How Hartlepool could be on the cusp of voting for the Brexit Party

Allegra Stratton

Former National Editor

It’s pretty frustrating traveling the country, going to once proud, handsome places that polling, surveys, election results and what’s in front of your own eyes suggests have been “left behind”.

That’s how we felt visiting Hartlepool today but you could replace that town for so many other places around the country.

“Frustrating” because it’s been obvious for aeons these places want some cash and care.

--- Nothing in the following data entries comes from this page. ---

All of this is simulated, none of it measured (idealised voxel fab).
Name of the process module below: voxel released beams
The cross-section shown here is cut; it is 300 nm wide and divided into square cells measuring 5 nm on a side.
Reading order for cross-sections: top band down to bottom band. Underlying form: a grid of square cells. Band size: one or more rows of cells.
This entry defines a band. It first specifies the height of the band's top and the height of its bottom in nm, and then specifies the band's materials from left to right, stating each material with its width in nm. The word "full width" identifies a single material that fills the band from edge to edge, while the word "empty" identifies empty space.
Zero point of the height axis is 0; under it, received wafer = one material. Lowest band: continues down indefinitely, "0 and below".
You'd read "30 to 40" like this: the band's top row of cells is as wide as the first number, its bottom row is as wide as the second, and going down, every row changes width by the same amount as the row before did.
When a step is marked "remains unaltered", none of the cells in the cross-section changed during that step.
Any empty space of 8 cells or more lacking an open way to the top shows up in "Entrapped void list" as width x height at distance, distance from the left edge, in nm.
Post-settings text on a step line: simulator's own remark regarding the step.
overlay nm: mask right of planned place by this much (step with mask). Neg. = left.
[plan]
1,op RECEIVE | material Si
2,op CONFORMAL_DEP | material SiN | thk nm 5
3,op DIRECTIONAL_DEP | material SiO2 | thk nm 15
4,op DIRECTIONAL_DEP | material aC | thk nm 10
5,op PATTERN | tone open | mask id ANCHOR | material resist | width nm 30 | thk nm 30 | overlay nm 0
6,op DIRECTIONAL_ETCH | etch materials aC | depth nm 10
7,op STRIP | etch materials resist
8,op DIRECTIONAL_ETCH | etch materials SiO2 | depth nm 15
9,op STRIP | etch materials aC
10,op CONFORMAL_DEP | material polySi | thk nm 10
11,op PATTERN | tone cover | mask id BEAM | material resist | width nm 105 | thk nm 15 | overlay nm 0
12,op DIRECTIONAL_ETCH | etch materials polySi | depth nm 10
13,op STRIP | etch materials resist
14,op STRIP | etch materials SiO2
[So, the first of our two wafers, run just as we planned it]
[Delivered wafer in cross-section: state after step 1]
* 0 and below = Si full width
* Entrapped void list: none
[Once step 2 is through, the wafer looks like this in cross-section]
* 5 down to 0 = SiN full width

Do some casual googling and you’ll come across a piece on how the port is struggling from the year 2000. If I lived in Hartlepool, I would be hopping mad.

The port is struggling.

We’re here because it looks to be Nigel Farage’s Brexit Party's number one target and so it has received a heck of a lot of attention.

So much attention they are all a bit over it.

Ten minutes in a pub last night and I had been asked twice: “You’re not going to make one of THOSE pieces about us are you?”

I supposed they meant – Hartlepool, Brexit Hotbed. I said I’d try not to.

Farage has put a lot of elbow grease into Hartlepool – it’s where they announced their decision not to contest Tory held seats and we’re told Nigel Farage is heading here tomorrow.

When we spoke to ITV’s election analyst Colin Rallings, he told us Hartlepool was the party’s “best shot around the country".

The two Stoke seats too; Great Grimsby, but Hartlepool first and foremost.

ITV News was asked if it would be one of THOSE pieces in a pub.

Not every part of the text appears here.